I came across this nice piece of IO in a recent methodological book by John Sutton, which I hope to cover soon. Sutton recalls Lionel Robbins’ famous Essay on the Nature of Significance of Economic Science. In that essay, Robbins claims the goal of the empirically-minded economist is to estimate stable (what we now call “structural”) parameters whose stability we know a priori from theory. (As an aside, it is tragic that Hurwicz’ 1962 “On the Structural Form of Interdependent Systems”, from which Robbins’ idea gets its modern treatment, is not freely available online; all I see is a snippet from the conference volume it appeared at here). Robbins gives the example of an empiricist trying to estimate the demand for haddock by measuring prices and quantities each day, controlling for weather and the like, and claiming that the average elasticity has some long-run meaning; this, he says, is a fool’s errand.
Sutton points out how interesting that example is: if anything, fish are an easy good to examine! They are a good with easy-to-define technical characteristics sold in competitive wholesale markets. Barten and Bettendorf point out another interesting property: fish are best described by an inverse demand system, where consumers determine the price paid as a function of the quantity of fish in the market rather than vice versa, since quantity in the short run is essentially fixed. To the theorist, there is no difference between demand and inverse demand, but to the empiricist, that little error term must be added to the exogenous variables if we are to handle statistical variation correctly. Any IO economist worth their salt knows how to estimate common demand systems like AIDS, but how should we interpret parameters in inverse demand systems?
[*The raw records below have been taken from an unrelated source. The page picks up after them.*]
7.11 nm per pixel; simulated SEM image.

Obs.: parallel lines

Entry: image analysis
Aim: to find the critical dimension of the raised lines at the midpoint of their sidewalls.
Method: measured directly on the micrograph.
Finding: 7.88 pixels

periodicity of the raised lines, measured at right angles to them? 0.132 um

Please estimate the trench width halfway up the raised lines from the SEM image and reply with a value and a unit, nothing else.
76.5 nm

Recall that, in theory, Marshallian demand is a homogeneous of degree zero function of total expenditures and prices. Using the homogeneity, we have that the vector quantity demand q is a function of P, the fraction of total expenditure paid for each unit of each good. Inverting that function gives P as a function of q. Since inverse demand is the result of a first-order condition from utility maximization, we can restate P as a function of marginal utilities and quantities. Taking the derivative of P, with some judicious algebra, one can state the (normalized) inverse demand as the sum of moves along an indifference surface and moves across indifference surfaces; in particular, dP=gP’dq+Gdq, where g is a scalar and G is an analogue of the Slutsky matrix for inverse demand, symmetric and negative semidefinite. All we need to do know is to difference our data and estimate that system (although the authors do a bit more judicious algebra to simplify the computational estimation).
One more subtle step is required. When we estimate an inverse demand system, we may wish to know how substitutable or complementary any two goods are. Further, we want such an estimate to be invariant to arbitrary monotone increasing changes in an underlying utility function (the form of which is not assumed here). It turns out that Allais (in his 1943 text on “pure economics” which, as far as I know, is yet to be translated!) has shown how to construct just such a measure. Yet another win for theory, and for Robbins’ intuition: it is hopeless to atheoretically estimate cross-price elasticities or similar measures of substitutability atheoretically, since these parameters are determined simultaneously. It is only as a result of theory (here, nothing more than “demand comes from utility maximizers” is used) that we can even hope to tease out underlying parameters like these elasticities. The huge numbers of “reduced-form” economists these days who do not understand what the problem is here really need to read through papers of this type; atheoretical training is, in my view, a serious danger to the grand progress made by economics since Haavelmo and Samuelson.
It is the methodology that is important here; the actual estimates are secondary. But let’s state them anyway: the fish sold in the Belgian markets are quite own-price elastic, have elasticities that are consistent with demand-maximizing consumers, and have patterns of cross-price elasticities across fish varieties that are qualitatively reasonable (bottom-feeders are highly substitutable with each other, etc.) and fairly constant across a period of two decades.
Final version in EER (No IDEAS version). This paper was in the European Economic Review, an Elsevier journal that is quickly being killed off since the European Economic Association pulled out of their association with Elsevier to run their own journal, the JEEA. The editors of the main journal in environmental economics have recently made the same type of switch, and of course, a group of eminent theorist made a similar exit when Theoretical Economics began. Jeff Ely has recently described how TE came about; that example makes it quite clear that journals are actually quite inexpensive to run. Even though we economists are lucky to have nearly 100% “green” open access, where preprints are self-archived by authors, we still have lots of work to do to get to a properly ungated world. The Econometric Society, for example, spends about $900,000 for all of its activities aside from physically printing journals, a cost that could still be recouped in an open access world. Much of that is for running conferences, giving honoraria, etc, but let us be very conservative and estimate no income is received aside from subscriptions to its three journals, including archives. This suggests that a complete open access journal and archives for the 50 most important journals in the field requires, very conservatively, revenue of $15 million per year, and probably much less. This seems a much more effective use of NSF and EU moneys that funding a few more graduate research assistants.
“In the present context the quantities are treated as exogenous variables.
Consequently, their covariance with the current or lagged disturbance terms
is taken to be zero.”
Right or wrong, this phrase alone would make this paper essentially unpublishable under the current empirical regime.